On Thu, 27 Jan 2000, Roger Dingledine wrote:
> On the other hand, I have no real reason for having nodes not know
> the files that their fragments belong to, so I'm fine assuming that
> they have some way of figuring it out.

There might be a reason : plausible deniability. Someone operating
a server and caught with "evil data" may have an easier time with
authorities if they did not know the nature of the data they were
carrying. On the other hand, if the server operator screens data,
he may be more liable for possible consequences of having that data,
since he explicitly approved having it on his system. 

In this scenario, under Roger's proposal, the node may not want
to know which files it is holding. It will not try to find out. 
So the protocol need only avoid revealing what files are being stored.
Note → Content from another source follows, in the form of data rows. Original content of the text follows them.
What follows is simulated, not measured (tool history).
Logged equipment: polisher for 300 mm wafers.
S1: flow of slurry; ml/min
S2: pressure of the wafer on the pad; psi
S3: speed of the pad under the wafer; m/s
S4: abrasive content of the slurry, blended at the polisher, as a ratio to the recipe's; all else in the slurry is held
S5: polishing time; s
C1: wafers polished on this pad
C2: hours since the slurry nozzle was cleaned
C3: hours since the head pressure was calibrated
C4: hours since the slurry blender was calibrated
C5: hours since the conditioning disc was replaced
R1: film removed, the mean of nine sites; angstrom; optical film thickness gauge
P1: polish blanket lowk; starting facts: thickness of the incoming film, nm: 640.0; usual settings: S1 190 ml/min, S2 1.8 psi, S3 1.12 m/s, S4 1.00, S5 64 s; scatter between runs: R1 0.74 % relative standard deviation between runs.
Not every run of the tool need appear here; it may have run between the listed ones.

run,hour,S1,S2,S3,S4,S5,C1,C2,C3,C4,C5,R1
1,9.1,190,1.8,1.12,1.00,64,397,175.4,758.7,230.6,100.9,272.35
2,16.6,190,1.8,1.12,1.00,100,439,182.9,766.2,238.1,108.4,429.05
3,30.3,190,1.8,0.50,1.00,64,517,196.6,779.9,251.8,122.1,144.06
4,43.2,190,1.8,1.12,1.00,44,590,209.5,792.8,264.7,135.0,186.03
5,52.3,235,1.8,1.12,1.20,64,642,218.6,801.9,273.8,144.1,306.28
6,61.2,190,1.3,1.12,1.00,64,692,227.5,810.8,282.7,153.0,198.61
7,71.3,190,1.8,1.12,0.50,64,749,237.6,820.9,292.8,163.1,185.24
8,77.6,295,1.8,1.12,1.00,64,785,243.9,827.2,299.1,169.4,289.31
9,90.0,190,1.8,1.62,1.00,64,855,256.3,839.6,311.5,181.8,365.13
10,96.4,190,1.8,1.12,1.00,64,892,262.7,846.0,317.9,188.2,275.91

There is another scenario I can imagine : one in which the owner's
knowledge is irrelevant; mere posession of the data will make him guilty.
Now the authority has taken control of the node, and is attempting 
to determine whether a specific, known, piece of evil data is present
anywhere on the node.

This seems much harder to protect against. The only possibility which
comes to my mind is forcing a query for the bad data to involve a set
of other nodes, some of whom have the data and some do not, but
all of whom respond to the query. Then use this somehow to build
uncertainty as to whether the targeted node actually has the data. You'd
have to ensure that the authority could not choose the set used, as well.

At that point, it may not be a problem worth solving. at least not in
a practical implementation. Unless there's a better way?